But Huckabee was not among the 9,000 people who attended a memorial service a week later at the Arkansas State University Convocation Center in Jonesboro. Aides said he was on a planned family vacation in the Caribbean. He did send a letter, quoting the Bible that man is saved by God and not the laws he enacts.

Herring and Wright were concerned that there was no law to prevent the shooters from profiting financially, since they were juveniles and would be released from prison when they turned 21. They said they told Huckabee they wanted assurances the killers could not write books or sell their stories to Hollywood, and that Huckabee looked them both in the eyes and said: "That would be blood money."

At a second meeting in Jonesboro, Wright said Huckabee again vowed it would be "blood money" for the shooters, with Huckabee adding this time: "No one should profit."

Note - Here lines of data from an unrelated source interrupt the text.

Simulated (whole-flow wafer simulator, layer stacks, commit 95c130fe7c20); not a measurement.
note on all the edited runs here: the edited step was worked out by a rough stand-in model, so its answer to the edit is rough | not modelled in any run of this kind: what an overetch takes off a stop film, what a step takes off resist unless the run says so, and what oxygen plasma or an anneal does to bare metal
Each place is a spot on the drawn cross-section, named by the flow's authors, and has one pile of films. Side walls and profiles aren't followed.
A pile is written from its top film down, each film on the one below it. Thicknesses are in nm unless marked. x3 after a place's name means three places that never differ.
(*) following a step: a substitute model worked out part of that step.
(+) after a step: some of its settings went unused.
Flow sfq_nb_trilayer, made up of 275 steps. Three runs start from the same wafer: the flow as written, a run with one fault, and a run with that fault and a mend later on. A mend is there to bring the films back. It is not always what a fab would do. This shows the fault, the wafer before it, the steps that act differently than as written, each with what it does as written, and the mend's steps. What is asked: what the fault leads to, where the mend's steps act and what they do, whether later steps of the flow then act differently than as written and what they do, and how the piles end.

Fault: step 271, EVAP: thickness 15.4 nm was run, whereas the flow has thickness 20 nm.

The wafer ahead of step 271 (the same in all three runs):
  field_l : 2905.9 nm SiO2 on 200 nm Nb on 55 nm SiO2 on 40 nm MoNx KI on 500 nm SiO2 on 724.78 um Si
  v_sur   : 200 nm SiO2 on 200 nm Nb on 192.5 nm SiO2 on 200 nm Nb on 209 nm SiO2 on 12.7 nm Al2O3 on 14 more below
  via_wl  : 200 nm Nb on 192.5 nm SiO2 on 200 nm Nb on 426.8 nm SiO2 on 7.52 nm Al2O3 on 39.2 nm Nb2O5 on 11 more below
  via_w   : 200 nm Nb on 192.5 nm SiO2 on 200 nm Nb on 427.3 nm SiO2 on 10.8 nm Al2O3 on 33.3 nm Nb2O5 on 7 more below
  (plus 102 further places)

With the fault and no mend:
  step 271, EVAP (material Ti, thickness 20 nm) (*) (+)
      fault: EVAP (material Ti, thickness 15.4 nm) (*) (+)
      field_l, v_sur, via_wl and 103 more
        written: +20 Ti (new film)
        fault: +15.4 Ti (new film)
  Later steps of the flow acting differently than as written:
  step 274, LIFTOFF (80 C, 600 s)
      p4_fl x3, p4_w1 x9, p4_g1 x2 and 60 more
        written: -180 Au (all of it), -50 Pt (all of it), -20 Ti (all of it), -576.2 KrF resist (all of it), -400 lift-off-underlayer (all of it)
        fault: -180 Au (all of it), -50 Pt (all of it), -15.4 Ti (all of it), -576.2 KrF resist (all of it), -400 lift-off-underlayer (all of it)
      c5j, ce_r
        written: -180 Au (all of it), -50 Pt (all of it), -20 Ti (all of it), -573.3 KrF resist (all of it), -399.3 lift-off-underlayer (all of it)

Then, ten days after the shooting, it was announced that Huckabee had signed his own book deal, to be written with George Grant, a prolific author of Christian books. The publisher was an arm of the Southern Baptist Convention, the denomination in which Huckabee was ordained.

Officials at the publishing house declined to discuss the arrangements for the book, saying they comment only on current authors. Grant did not respond to requests for an interview.

Huckabee has insisted the idea came to him before the shootings. Asked by a newspaper reporter at the time if he was trying to turn a dollar by capitalizing on the Jonesboro deaths, Huckabee angrily responded: "No more than you're capitalizing on it when you write stories about Jonesboro and sell ads and sell the paper."

Dogged about why he declined to donate any of the book proceeds to the scholarship fund, Huckabee said he planned to use the money for his own children's college education. Later Huckabee stayed in his private office in the Capitol in an attempt to evade further questions. Then he rushed to his state car and slammed the door on reporters.

McDaniel, the Jonesboro lawyer, said such incidents didn't seem to hurt Huckabee. He noted that Huckabee had a knack for impressing voters and winning elections, "even if he does have a very short fuse and a temper."

Indeed, not only was he reelected in 1998, he carried Jonesboro, a state college town on the northern edge of the Mississippi Delta. To many in Arkansas, that feat speaks to his twin gifts as a natural politician and an inspiring religious leader.

McQuary, the former state Democratic chairman, said Huckabee was very charismatic and could uplift people in a state that has struggled with poverty: "Surprisingly, he was quite popular, especially in such a Democratic-majority state. Do not underestimate him on the campaign trail."